I find your lack of faith disturbing
I do not want this morning column to become Old Man Shouts at Stocks; that’s not its goal. To prevent that from happening, we’re flipping the script today.
The Exchange explores startups, markets and money.
Read it every morning on TechCrunch+ or get The Exchange newsletter every Saturday.
Instead of talking about what the public markets are doing and how their moves may impact startup valuations, we’re going to ask when VCs will hit the brakes.
When will the venture crew slow down?
It has long been the consensus view that cheap money thanks to low global interest rates helped pump more money than ever before into the startup market. This resulted in the assembly of larger, more rapid venture capital funds, and larger, more rapid startup funding events.
The result of both was that startups got expensive as hell to buy into during their growth curve.
Not everyone is thrilled. Venture capitalists are hardly celebrating paying 75x, 150x, or even greater multiples for shares in nascent startups. But the game was set by rules external to the players, meaning that the venture crew has merely responded to in-market incentives in recent years.
The question before us — and it’s perhaps the most important question in startup land for the next few years — is what happens next. The incentives that venture capitalists followed for the last decade or so are finally changing, with the price of money expected to rise sharply this year (due to tightening monetary policy generally). This has led to the anticipated result — falling valuations for riskier stocks like richly valued technology shares.
What this means in practice is that there is an inverse relationship between the price of money (where interest rates are set by key central banks, like the U.S. Federal Reserve) and the value of startup exit prices.

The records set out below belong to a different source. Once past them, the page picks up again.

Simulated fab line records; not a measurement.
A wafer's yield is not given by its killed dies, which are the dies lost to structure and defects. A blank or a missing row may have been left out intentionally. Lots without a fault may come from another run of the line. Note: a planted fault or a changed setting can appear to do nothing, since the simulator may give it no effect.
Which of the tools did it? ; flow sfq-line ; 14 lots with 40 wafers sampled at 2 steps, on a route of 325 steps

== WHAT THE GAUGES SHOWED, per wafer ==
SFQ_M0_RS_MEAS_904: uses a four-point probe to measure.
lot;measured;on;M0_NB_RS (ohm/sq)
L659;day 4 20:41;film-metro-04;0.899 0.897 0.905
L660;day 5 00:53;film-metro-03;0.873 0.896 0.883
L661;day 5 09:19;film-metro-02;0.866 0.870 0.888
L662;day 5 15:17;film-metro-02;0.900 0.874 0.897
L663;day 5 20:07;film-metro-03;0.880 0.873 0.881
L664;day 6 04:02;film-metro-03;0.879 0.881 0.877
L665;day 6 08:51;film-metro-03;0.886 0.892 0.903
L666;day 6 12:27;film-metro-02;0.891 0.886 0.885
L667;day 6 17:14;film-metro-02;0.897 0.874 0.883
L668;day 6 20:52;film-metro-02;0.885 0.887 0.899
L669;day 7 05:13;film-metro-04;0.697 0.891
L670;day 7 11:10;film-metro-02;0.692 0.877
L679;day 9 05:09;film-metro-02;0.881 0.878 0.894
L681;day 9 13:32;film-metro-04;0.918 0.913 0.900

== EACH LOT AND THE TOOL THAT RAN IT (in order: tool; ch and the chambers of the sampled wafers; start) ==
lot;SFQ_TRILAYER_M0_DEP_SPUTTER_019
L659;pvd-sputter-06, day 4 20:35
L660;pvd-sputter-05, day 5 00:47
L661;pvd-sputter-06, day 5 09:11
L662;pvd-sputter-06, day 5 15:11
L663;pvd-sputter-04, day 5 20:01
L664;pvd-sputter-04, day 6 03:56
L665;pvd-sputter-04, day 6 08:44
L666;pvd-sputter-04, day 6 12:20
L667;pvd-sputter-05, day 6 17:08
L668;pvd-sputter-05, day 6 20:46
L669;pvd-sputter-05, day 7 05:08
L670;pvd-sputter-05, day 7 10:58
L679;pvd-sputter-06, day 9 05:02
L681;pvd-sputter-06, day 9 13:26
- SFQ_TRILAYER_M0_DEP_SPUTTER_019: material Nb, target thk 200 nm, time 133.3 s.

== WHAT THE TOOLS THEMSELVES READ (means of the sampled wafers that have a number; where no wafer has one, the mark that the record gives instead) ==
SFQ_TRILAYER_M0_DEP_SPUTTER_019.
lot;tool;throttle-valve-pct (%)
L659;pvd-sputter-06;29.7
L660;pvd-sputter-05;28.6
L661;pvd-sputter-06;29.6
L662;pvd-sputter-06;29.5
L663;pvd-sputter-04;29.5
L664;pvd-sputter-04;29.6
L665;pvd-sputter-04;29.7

This is simple to understand: Startups are priced first on hope (seed-stage), then momentum (Series A through C), and later by exit comps (late-stage). The startup exits that truly matter to venture funds tend to be post-late-stage, so we care most about how upstart tech companies are valued by their public market analogs. This means that more expensive money makes bonds and other, comparatively safer investments more valuable as startups lose in-market pricing power. So, up goes the price of money, down goes the exit value of startups.
This should impact earlier-stage startup prices in time, but we’ve tread that ground before.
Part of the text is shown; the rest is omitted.